Aye, it may be impossible the way Tesla is trying to do it. Their original plan was for a coast-to-coast demo in 2017, which obviously failed.
What "failed" is that they had to start over from scratch because MobileEye felt that it should own all of the self driving data, and Tesla disagreed. So it took a few years to get back to their 2016 status.
They actually could do a coast to coast demo now and have had that capability for about a year. Their current difficulties are the same that Waymo is having - you have to trust that other drivers will actually obey red lights and stop signs - thus ignoring that the other drivers current velocity will cause a crash if they don't slow down or stop when you make a left turn. Similarly aggressive behavior required for merging, etc. that will cause an accident if the other driver ignores you trying to merge, etc.
Their problem is twofold. First they underestimated the processing power needed to do handle images from the cameras. They use neural nets to process them and on the original hardware they shipped (known as AP2) it just wasn't powerful enough, they couldn't even get it to compare consecutive images (which helps when you don't have stereo vision). They went to AP2.5 and now AP3, but it's not clear if even that is fast enough for what they want to do.
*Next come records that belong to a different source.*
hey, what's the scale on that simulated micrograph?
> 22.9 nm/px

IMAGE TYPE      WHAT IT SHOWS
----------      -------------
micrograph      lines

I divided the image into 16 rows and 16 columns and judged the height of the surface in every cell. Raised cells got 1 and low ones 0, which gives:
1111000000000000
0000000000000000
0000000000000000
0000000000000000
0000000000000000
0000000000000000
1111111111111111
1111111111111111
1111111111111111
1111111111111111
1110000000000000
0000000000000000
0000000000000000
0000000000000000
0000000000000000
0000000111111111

You should watch youtube videos that show the shadowmode debugging output that is tracking people, cars, bikes, road markings (lane boundaries, stop at light boundaries) etc. in real time for all cameras. The hardware works fine for what it needs to do.
The second problem is that it's just really, really hard to use neural nets to do everything they need. Not just recognizing objects like cars, signs and traffic lights. It has to see road markings, it has to see traffic police and understand their gestures, it has to understand complex 3D spaces with no/poor road markings like car parks and private driveways. It has to be able to recognize small objects that the radar/ultrasonics close to the ground won't pick up, like toll barriers and the over-hanging rear ends of trucks.
It isn't as hard as you seem to think, also they aren't using NN's for everything. Also FSD doesn't have to handle every case - you can geofence it - so it never has to handle private driveways. Something that is level 5 for well defined common use cases, but doesn't do country rounds in the middle of nowhere is still a major game changer; or that announces that "in 10 minutes we will be approaching the boundary for FSD, please take over soon".
To give you some idea of how far away they are, even the current driver assist parking isn't good enough for full self driving.
The driver assist is an entirely different code base. It is using essentially none of the data that is being used for FSD development. They are parallel development tracks with almost no resources being devoted to the non FSD stuff.